Thomas Piketty's widely discussed (and contested) treatise has put the spotlight on the social consequences of resurgent inequality across the developed world. Yet the scope of his work hints at even wider implications that extend to the fundamental political stability of both modern societies and the global system as a whole. Indeed, at the heart of his analysis of the evolution of modern economic disparities is an account of the relationship between inequality and security – both within and between states. In a series of posts I will explore these linkages, starting today with the relationship between rising inequality and international security. Are the two connected, and if so, what is the nature and strategic implications of the connection?

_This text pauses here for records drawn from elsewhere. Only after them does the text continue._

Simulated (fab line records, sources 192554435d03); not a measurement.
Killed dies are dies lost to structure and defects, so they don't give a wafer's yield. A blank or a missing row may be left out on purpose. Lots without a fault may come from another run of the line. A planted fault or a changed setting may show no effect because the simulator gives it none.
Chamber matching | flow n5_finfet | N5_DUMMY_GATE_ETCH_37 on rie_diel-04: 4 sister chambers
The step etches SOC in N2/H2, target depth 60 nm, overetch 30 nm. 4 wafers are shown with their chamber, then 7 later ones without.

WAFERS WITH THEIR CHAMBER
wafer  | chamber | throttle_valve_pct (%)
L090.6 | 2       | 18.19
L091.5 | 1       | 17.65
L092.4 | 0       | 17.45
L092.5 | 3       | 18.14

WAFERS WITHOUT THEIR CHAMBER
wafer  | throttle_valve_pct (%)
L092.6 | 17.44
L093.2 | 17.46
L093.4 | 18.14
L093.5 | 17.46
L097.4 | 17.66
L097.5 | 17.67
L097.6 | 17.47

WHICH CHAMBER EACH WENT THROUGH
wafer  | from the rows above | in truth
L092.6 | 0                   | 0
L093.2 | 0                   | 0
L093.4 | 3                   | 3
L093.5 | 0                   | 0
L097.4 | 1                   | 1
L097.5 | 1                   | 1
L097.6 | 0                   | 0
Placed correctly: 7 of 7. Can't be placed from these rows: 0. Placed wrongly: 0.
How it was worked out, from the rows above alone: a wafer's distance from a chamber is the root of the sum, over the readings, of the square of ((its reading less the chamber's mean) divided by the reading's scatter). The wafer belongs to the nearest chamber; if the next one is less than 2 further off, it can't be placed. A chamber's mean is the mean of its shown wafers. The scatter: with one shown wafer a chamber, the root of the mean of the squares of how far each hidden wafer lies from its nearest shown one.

In Piketty's account, the linkage between international conflict and economic inequality is central, yet also historically contingent. The era of the world wars – what EH Carr famously referred to as the 'Twenty Years' Crisis' – disrupted income and wealth disparities that had surged through the Industrial Revolution, while fueling social demands for egalitarian policies. Piketty's implicit counterfactual is that, absent the shock of systemic war, these inequalities would have continued without disruption. International security dynamics are thus presented as a powerful but external force intruding upon the structure of economic relations.
Yet current scholarship suggests that the links between inequality and international security are reciprocal. To see this, it is useful to examine the lead up to World War I. The evolution of income inequalities through the 19th and early 20th centuries was tied to the first wave of globalisation, as increasing worldwide trade integration generated differential returns on the basis of comparative advantage. For the labour- and capital-rich societies of Western Europe, this meant an increase in returns to both labour and capital, moderating the gulf that had emerged between the two, while marking the final death rattle of the land-bound aristocracy.
Yet this moderation in inequality appears to have exacerbated strategic instability in Europe. David Rowe has argued that rising wages and investment returns generated political opposition to the efforts of Western European states to harness those resources for military purposes. This in turn generated anxiety among state leaders regarding the adequacy of their security preparations. Worse, these constraints undercut the perceived credibility of deterrent threats. The willingness and ability of leaders to defend alliance commitments was thrown into doubt. In sum, moderating inequality had the perverse effect of limiting the strategic flexibility and decisiveness of European statecraft. Contra Piketty, rather than war driving a moderation in inequality, a moderation in inequality produced the conditions that fermented war. [fold]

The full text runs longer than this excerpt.